Making distinctions can be vexing in creative nonfiction.

Silverman-Pat Boone Fan Club

[Stealth memoir: subject reveals self.]

When I first started teaching essay writing I was a reflexive splitter or at least a classifier. In practice this means one who strains to distinguish between a personal essay and a memoir essay. Of course, the memoir is a personal essay. But for students, I felt compelled to distinguish between them in the way Sue Silverman does in “The Meandering River: An Overview of the Subgenres of Creative Nonfiction.”

As Silverman says, “Instead of the memoirist’s thorough examination of self, soul, or psyche, the personal essayist usually explores one facet of the self within a larger social context.” Drawing such distinctions in the varied nonfiction genre can be important for teachers, depending on the class, and especially for college freshmen. Teachers had better be clear about what they want. As an editor, too, I sometimes find that pinning down an essay’s lineage can be helpful. For instance, the personal essayist does employ a persona—and who is telling the story and why is important—but she or he isn’t the main point. Whereas in memoir, s/he is.

But drawing such distinctions can also be crazy-making.
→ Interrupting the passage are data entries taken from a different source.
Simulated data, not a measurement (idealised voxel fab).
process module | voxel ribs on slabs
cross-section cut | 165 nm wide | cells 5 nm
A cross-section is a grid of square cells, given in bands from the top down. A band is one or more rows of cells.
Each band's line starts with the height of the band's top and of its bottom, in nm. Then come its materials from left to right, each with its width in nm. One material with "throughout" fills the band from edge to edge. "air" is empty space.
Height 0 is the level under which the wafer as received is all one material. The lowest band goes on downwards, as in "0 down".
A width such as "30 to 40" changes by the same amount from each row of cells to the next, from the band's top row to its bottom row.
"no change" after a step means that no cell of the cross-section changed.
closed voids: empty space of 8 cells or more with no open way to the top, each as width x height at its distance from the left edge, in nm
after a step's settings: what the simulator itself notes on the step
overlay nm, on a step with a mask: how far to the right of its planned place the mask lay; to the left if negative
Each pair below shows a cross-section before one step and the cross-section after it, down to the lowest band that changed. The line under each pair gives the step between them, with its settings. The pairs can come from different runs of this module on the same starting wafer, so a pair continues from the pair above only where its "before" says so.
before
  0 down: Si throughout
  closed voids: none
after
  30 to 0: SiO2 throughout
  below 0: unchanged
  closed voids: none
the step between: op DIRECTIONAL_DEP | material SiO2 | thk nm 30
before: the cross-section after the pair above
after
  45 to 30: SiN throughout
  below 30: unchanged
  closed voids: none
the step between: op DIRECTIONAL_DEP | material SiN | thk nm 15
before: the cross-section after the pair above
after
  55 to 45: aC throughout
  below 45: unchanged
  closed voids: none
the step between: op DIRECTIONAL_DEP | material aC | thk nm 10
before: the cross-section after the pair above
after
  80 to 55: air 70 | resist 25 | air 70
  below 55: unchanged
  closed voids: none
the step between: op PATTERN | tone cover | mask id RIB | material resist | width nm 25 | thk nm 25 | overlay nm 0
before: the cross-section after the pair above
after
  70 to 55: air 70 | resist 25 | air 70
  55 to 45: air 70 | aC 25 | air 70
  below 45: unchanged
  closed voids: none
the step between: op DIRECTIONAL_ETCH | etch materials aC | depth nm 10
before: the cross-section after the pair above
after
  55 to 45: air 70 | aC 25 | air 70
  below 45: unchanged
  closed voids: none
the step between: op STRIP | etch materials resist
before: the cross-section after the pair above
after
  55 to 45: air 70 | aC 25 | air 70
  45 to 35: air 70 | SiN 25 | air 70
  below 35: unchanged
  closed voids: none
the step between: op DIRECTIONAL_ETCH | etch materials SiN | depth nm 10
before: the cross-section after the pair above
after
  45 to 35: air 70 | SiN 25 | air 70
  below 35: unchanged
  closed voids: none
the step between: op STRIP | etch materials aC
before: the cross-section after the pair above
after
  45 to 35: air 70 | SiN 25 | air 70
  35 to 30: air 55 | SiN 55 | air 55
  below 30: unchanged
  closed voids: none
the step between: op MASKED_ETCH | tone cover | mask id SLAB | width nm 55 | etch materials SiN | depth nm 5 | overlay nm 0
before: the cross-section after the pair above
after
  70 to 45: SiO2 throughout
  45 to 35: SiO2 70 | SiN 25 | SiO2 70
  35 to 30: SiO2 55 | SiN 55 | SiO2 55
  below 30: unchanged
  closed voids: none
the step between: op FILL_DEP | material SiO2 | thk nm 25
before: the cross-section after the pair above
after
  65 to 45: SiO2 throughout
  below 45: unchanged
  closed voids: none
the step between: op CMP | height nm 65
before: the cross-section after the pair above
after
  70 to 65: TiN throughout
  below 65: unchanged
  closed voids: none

In theory I love the personal essay that focuses more on the Bigger Topic—as in The New Yorker’s essayistic reportage or in Leslie Jamison’s hot new collection The Empathy Exams. But in practice, when I buy books I favor memoirs or memoiristic essay collections. Editors of literary journals say they want more personal essays, but like everyone else they end up wanting also to know more about the writer.

Maybe partly because I was an “objective” journalist for so long, and felt my writerly hands were tied, I am drawn to memoir as a reader and writer. And also because I spent seven years writing a memoir and spinning off from it, as adaptations or outtakes, mostly memoiristic essays. Recently I enjoyed Sue Silverman’s stealth memoir, The Pat Boone Fan Club: My Life as a White Anglo-Saxon Jew, about her lifelong obsession with Pat Boone. I find thrilling the way her life is refracted through the odd prism of Mr. Boone.

Two flash essays, one memoir & one personal

Grace Paley

[Grace Paley.]

Grace Paley’s “Mother” feels perfect as a flash essay of only 420 words—a memoir flash essay. Though like Amy Hempel’s “In the Cemetery Where Al Jolson is Buried,” it was published it as a short story, in The Collected Stories, it is sometimes taught as nonfiction because it feels so autobiographical and hews to her known biography. Of course, if it were dragged out we’d want to know more about the writer—in that family crucible and “now, as she makes sense and reflects—but its perfection is that it isn’t dragged out.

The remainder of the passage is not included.